Forest Service shows legislators Morrison watershed

U.S. Sen. Pat Toomey toured the lower end of Morrison Run on Thursday morning as a part of a 28-county, three-week-tour throughout Pennsylvania.

State Sen. Scott Hutchinson and state Rep. Kathy Rapp joined Toomey to meet with representatives from the Allegheny National Forest and discuss forest issues.

Erin Connelly, supervisor of the ANF, guided the tour of Morrison Run and explained the work that has been done to change the nearly ruined stream into an Exceptional Value stream, as defined by the Pennsylvania Department of Environmental Protection.

She also described the goals of the U.S. Forest Service’s multiple use policies, balancing recreation, habitat retention and improvement, logging to support forest health and the local, regional and national economies; and oil and gas development while minimizing its effects on the land and resources.

“The Allegheny is actually one of the few forests that actually turns a profit for the people of the United States. We have a high value black cherry in a very small, 25-mile diameter center that is the highest value black cherry in the world,” she said.

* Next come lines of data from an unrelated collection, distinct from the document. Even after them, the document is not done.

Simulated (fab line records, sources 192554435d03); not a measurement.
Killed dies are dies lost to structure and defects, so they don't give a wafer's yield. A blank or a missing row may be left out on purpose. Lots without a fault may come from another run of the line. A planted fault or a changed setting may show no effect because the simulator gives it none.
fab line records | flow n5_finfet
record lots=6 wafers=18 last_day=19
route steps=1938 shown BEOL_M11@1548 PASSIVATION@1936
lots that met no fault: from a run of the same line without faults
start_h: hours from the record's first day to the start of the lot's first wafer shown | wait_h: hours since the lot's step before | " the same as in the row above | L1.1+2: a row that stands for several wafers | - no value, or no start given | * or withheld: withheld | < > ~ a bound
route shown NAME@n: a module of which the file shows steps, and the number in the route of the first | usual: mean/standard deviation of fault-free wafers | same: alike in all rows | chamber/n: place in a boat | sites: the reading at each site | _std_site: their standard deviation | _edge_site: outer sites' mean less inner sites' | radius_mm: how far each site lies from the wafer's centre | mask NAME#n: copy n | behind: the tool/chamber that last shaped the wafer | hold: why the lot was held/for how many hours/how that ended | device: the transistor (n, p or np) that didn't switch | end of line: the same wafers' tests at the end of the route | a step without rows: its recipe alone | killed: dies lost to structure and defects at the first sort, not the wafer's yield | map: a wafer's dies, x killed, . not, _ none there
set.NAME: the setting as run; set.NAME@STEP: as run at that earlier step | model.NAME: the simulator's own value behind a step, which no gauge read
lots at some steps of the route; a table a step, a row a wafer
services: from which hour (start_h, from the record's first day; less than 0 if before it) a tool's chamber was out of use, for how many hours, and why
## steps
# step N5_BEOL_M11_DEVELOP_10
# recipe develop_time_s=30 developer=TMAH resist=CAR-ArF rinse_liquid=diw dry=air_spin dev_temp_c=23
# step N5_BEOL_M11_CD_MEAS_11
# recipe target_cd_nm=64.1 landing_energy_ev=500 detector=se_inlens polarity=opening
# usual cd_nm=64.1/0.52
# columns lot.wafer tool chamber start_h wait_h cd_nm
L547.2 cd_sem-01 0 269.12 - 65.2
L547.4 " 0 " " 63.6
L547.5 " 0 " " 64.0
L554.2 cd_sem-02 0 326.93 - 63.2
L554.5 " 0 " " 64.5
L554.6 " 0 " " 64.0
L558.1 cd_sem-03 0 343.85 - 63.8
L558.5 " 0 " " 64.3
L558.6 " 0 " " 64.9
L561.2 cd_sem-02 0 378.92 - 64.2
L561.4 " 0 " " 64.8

Connelly noted that the recreational aspects of the ANF are often overlooked, but a large number of people come here for snowmobiling, hunting and fishing.

She added, “While we don’t manage the wildlife, we do manage the habitat.”

“This particular project was done with a number of different partners, Trout Unlimited (and) local landowners, to remove a dam and restore the free-flow, not only improving the habitat for the native brook trout, but also reducing erosion and sedimentation,” she said.

Toomey asked about the trout populations, and Connelly said the numbers are improving upstream, based on electro-fishing surveys done in cooperation with the Pennsylvania Fish and Boat Commission.

Nadine Pollock, ecosystems management staff officer, and Lori Elmquist, public affairs specialist with the ANF, pointed out the use of logs partially buried along the streambanks to reduce erosion, and other techniques used to improve the streambed and banks. Connelly added that maintaining roads on the forest also helps with reducing erosion and sedimentation.

Connelly said, “We have so much great water here, in the Commonwealth of Pennsylvania. We have, next to Alaska, the most miles of stream in the whole nation.”

Speaking of issues like oil and gas development, she said the Forest Service needs to maintain its mission to preserve the resources in perpetuity, while acknowledging that people have private rights and need access.

Hutchinson said, “Many folks that are involved in the forest industry want to make sure that the optimum amount of timber is taken from the forest both for the health of the forest, as well as for the economics of the region. In the last decade, decade and a half, the amount of board feet coming off the forest is… down.”

Toomey asked, “Does the Forest Service actually regulate the amount of timber that can be taken?”

Connelly replied, “We provide sales that are purchased by private folks that then process it for lumber or veneer.”

Noting that the Land and Resource Management plan, which was revised in 2007 from the 1986 plan, she said, “We’ve got 54.3 million board feet based on what we see in the ecosystem, what we think that the resources can handle, that could and should be removed (to) create the forest that we want, and maintain the forest in perpetuity. That is what you often hear as the allowable sales quantity.”

Toomey asked, “And that’s over what period of time?”

She answered, “That would be an annual value, and the plan is split into two decades. From that, based on the budget and the capacity, we will have a target that is set regionally for us on the Allegheny that comes from Washington.”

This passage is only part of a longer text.